View on GitHub
K / Programming Model

Kappa aims to run mostly unmodified Python 3 code on serverless platforms. As such, Kappa application code is mostly just ordinary Python 3 code, with a few extra features and restrictions which are described below.

Application Structure

A Kappa application lives in a directory named after the application (e.g., ./factorial). The application directory must contain a file named handler.py, which is the entry point script of the application. This Python file must, in turn, define a function named handler with the following signature:

def handler(event, _):
    pass

Kappa starts an application by calling this function.

The handler function takes two positional arguments. The first argument, event, contains application input specified by the user in JSON form at invocation time. The event argument can be of arbitrary type as long as it is expressible in JSON. The second argument is currently unused.

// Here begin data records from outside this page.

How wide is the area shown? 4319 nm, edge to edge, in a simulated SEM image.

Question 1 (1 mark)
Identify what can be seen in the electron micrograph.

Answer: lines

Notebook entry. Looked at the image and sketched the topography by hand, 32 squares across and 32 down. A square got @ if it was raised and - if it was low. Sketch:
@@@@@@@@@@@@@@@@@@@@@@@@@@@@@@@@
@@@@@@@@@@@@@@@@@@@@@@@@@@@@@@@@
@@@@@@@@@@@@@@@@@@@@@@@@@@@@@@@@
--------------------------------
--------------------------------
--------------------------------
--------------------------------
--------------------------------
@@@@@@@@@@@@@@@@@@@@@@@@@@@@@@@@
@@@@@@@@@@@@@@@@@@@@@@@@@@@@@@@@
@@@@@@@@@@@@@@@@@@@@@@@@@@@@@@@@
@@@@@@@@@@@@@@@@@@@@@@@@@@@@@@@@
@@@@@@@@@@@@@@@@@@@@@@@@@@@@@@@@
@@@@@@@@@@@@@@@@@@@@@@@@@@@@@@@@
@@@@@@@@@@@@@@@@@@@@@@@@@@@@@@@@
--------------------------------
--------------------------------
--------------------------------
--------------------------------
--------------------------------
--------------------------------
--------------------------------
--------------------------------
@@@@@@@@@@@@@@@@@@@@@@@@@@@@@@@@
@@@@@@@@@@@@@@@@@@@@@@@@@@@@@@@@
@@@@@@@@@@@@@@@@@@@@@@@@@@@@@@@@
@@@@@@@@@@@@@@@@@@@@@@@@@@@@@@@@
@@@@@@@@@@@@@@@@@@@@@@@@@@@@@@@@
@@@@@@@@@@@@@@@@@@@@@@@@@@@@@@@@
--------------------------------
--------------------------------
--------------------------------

A Kappa application may also contain files and directory other than the entry point script; they can be Python packages imported by the application (e.g., numpy), configuration files, etc. Be mindful, however, of these caveats:

Execution

An execution of a Kappa application consists of executing Kappa tasks, each of which is a logical thread of execution.

Each task executes a Python function call f(*args), where both the function f and the arguments args are specified when the task is spawned. At startup time, the Kappa library automatically spawns a very first task running handler(event, None), where event is user-supplied application input.

Generally, each task is run on top of lambda functions, which are time-bounded execution contexts provided by the serverless platform. Since each lambda function has a time limit, a Kappa task should take checkpoints periodically so that when a lambda function dies, the task can be resumed from a recent checkpoint on a fresh lambda function.

The programmer is responsible for ensuring that adequate checkpoints be taken. For example, as explained in the Quick-Start Tutorial, you may call checkpoint() every x number of iterations in a loop to take checkpoints frequently. The checkpoint function belongs to a class of special functions called coordinator calls (see below); making any coordinator call automatically takes a checkpoint.

To take a checkpoint, the Kappa runtime library serializes and saves all live variables at the program point where the checkpoint is taken. Informally, a variable is live at a program point if it can be accessed by subsequent code. For example, in the following code snippet:

def foo(x, y):
    z = x * y
    checkpoint()
    t = z + x
    return t

the checkpoint will contain values for variables x and z (variable y is not live as it is not accessed in later code).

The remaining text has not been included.